Rebellion’s Jason Kingsley: The UK Games Industry Will Stay Strong, Resilient and Competitive
In the wake of today’s shocking news that the United Kingdom will leave the European Union, TIGA (The Independent Game Developers’ Association) already published a press release in regards to the hot topic.
TIGA said that the UK Government and Parliament should take steps to ensure the continued success of sectors with economic potential, like the games industry. Four key issues were presented in the document:
1. Access to finance: Difficulty accessing capital has consistently been the top factor holding back many games developers. In an uncertain economic environment, there may be a reduced appetite for investment. Additionally, outside of the EU, the UK games industry will not be able to access schemes such as Creative Europe and Horizon 2020 programmes. The UK Government should promote policies that encourage investment, maintain sector specific schemes such as the Video Games Prototype Fund and consider a Games Investment Fund to help start-ups and small businesses.
2. A favourable tax environment: Video Games Tax Relief and R & D Tax Relief have been crucial in enabling the UK video games industry to compete on a more level playing field against the UK’s international competitors, particularly Canada. In a post Brexit world it will be even more vital to maintain, improve and enhance these reliefs in order to attract external investment and to maintain the competitiveness of the sector.

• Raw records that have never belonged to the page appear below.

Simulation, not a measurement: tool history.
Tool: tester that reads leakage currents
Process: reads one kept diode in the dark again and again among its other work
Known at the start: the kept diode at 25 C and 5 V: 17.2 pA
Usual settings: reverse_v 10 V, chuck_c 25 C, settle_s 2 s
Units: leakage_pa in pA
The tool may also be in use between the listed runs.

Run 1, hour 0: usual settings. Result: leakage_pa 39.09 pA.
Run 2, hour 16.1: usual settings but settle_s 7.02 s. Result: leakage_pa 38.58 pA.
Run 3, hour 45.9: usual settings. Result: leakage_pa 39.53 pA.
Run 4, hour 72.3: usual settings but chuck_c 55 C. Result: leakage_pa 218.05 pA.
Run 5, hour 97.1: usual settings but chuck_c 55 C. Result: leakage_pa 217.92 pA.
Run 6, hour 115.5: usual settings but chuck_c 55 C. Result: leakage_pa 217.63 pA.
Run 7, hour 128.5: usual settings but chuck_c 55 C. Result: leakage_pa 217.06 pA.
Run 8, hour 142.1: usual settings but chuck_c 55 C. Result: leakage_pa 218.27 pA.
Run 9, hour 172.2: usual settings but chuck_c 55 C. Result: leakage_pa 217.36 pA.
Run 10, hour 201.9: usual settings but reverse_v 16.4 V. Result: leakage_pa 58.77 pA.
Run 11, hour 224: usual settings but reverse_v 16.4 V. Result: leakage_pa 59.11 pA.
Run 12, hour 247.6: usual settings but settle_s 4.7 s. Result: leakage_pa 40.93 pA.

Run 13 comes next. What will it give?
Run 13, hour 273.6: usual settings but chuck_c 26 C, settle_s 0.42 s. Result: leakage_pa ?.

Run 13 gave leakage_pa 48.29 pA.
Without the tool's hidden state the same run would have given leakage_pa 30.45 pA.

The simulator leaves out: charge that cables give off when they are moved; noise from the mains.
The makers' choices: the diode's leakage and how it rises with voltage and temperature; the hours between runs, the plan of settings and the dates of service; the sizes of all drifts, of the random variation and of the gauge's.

3. Access to talent: the UK video games industry relies on a highly skilled workforce to compete. Until now, the industry has had access to a substantial pool of skilled EU workers who can work in the UK without serious administrative restrictions. Brexit is likely to result in new immigration rules requiring employers to secure some sort of visa and to meet certain skills/salary criteria in order to employ migrant workers. It is vital that any new arrangements are not onerous or complex and that industry is not heldback by skills shortages.
4.Intellectual Property: IP is the lifeblood of the video games industry and the impact of ‘Brexit’ here could be significant. There are many commercial considerations. For example, the UK is part of both the Registered Community Design regime and the EU Trade Mark regime and also recognises the Unregistered EU Design Right. Such rights provide protection to rights holders across the EU Member States. Potentially such EU related rights might lose their validity in the UK. The implication being that those parties who originally held such EU rights may need to apply for UK trade mark and design rights to protect their rights in the UK. This may result in issues relating to existing development and publishing arrangements, IP licenses and security over IP rights.
Jason Kingsley OBE, TIGA Chairman and CEO and Creative Director at Rebellion, said:
The UK video games development sector is an export focused industry that sells content all over the globe. We have a highly skilled workforce, a creative and growing studio population and a heritage of thirty years of success. While uncertainty is unwelcome for business, the UK video games industry will remain strong, resilient and competitive.
Dr Richard Wilson, TIGA CEO, added:
The UK video games industry is a high technology sector that provides high skilled employment for over 30,000 people, including approximately 11,000 development staff and which contributes £1.1 billion to UK GDP. It is also export oriented, with at least 95 per cent of studios exporting. Following the referendum in favour of ‘Brexit’, it will be more vital than ever to strengthen (and avoid harming) those sectors where the UK has a comparative competitive advantage: for example, aerospace, defence, high-value manufacturing and engineering, high technology industries, higher education, low carbon technology and the creative industries, including the video games sector.
For the video games industry, it is particularly important that policy makers ensure games companies have access to sufficient finance, benefit from Video Games Tax Relief and R&D Tax Relief, have clear and stable IP rights and can access highly skilled people from outside of the UK. Any new points based migration system must not be onerous or complicated, otherwise the industry’s growth could be held back.
It will be interesting to see how the thriving UK games industry will react to this. In the meantime, here’s how creator of Maia (which, by the way, is 50% off in the Steam Summer Sale) Simon Roth commented on Twitter.
Machine Studios ltd is having a day off. We are a team from around Europe and the world and our diversity is the source of our strength.
— Simon Roth (@SimoRoth) June 24, 2016
Shout out to every UK developer who's budget was 15% smaller this morning, and now has no idea if they'll get tax breaks in a year or two.